When the stream determines a failed extraction the std::ios_base::failbit is set in the stream state indicating an error.
From this point on any and all attempts at I/O will fail unless the stream state is cleared. The extractor becomes inoperable and it will not run given a stream state not cleared of all its errors. This means that the extraction into last doesn't do anything and it retains the value it had at the previous extraction (the one without std::noskipws) because the stream did not clear the string.
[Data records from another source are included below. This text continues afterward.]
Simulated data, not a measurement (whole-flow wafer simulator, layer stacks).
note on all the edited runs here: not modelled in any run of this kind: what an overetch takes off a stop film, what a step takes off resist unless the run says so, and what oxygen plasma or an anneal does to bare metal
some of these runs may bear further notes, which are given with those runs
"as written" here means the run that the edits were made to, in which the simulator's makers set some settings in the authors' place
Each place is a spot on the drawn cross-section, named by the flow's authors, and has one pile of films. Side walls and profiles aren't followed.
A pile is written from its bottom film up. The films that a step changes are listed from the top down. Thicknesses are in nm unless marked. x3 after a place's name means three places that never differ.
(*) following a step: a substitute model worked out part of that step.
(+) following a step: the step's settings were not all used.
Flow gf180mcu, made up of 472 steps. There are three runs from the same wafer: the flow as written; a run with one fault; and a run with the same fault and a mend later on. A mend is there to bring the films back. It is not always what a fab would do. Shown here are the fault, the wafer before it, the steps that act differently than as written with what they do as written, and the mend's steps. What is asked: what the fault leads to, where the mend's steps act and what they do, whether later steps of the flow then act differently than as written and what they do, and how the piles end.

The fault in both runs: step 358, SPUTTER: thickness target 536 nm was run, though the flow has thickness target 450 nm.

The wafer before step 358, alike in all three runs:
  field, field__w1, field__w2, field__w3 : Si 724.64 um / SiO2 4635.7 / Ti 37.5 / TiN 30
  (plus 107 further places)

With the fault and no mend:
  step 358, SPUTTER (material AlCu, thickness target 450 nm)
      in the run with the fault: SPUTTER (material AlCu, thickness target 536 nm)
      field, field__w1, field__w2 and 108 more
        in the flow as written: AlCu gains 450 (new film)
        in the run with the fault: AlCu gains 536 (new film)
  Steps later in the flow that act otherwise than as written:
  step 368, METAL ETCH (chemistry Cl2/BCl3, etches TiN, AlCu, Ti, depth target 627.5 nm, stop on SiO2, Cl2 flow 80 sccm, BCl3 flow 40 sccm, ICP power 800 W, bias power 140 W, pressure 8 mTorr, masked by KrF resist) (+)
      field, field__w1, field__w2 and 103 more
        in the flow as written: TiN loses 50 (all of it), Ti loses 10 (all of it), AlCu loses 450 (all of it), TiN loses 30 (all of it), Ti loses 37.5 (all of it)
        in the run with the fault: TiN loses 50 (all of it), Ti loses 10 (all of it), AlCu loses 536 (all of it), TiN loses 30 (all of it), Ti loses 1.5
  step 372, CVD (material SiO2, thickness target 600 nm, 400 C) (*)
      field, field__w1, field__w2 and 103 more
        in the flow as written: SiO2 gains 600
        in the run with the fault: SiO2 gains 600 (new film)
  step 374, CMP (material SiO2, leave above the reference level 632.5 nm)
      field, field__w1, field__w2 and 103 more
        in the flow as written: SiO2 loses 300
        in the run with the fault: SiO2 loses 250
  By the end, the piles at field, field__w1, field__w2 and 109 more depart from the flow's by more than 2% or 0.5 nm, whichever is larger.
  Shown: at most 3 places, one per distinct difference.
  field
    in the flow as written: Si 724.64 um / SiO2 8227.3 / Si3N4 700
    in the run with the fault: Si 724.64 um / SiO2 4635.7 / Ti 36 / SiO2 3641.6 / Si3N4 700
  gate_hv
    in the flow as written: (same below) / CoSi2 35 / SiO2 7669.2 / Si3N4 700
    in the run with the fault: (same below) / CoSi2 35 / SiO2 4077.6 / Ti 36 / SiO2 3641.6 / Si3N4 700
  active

As for the reason why using char works: Characters have no formatting requirements in C or C++. Any and all characters can be extracted into a object of type char, which is the reason why you're seeing the correct output despite std::noskipws being set:
27.7.2.2.3/1 [istream::extractors]
template<class charT, class traits>
basic_istream<charT, traits>& operator>>(basic_istream<charT, traits>& in,
charT& c);
Effects: Behaves like a formatted input member (as described in 27.7.2.2.1) of in. After a sentry object is constructed a character is extracted from in, if one is available, and stored in c. Otherwise, the function calls in.setstate(failbit).
The semantics for the extractor will store a character into its operand if one is available. It doesn't delimit upon whitespace (or even the EOF character!). It will extract it just like a normal character.
The basic algorithm for >> of a string is:
1) skip whitespace
2) read and extract until next whitespace
If you use noskipws, then the first step is skipped.
After the first read, you are positionned on a whitespace, so the next (and all following) reads will stop immediatly, extracting nothing.
For more information you can see this.
Form cplusplus.com ,
many extraction operations consider the whitespaces themselves as the terminating character, therfore, with the skipws flag disabled, some extraction operations may extract no characters at all from the stream.
So , remove the noskipws , when using with strings .
The reason is that in the second example you are not reading into last variable at all and instead you are printing old value of it.
std::string first, middle, last;
std::istringstream iss("G B S");
^^^
iss >> first >> middle >> last;
std::cout << "Default behavior: First Name = " << first
<< ", Middle Name = " << middle << ", Last Name = " << last << '\n';
std::istringstream iss2("G B T");
^^^
iss2 >> std::noskipws >> first >> middle >> last;
std::cout << "noskipws behavior: First Name = " << first
<< ", Middle Name = " << middle << ", Last Name = " << last << '\n';
Default behavior: First Name = G, Middle Name = B, Last Name = S
noskipws behavior: First Name = G, Middle Name = , Last Name = S
This happen because after second read to variable last stream is positioned on whitespace.

c++ Reading text file into array of structs not working

I have been working on this for a while and can't fix it. I am very new to C++. So far I can get 10 things into my array but the output is not legible, it's just a bunch of numbers. I have read other posts with similar code but for some reason mine isn't working.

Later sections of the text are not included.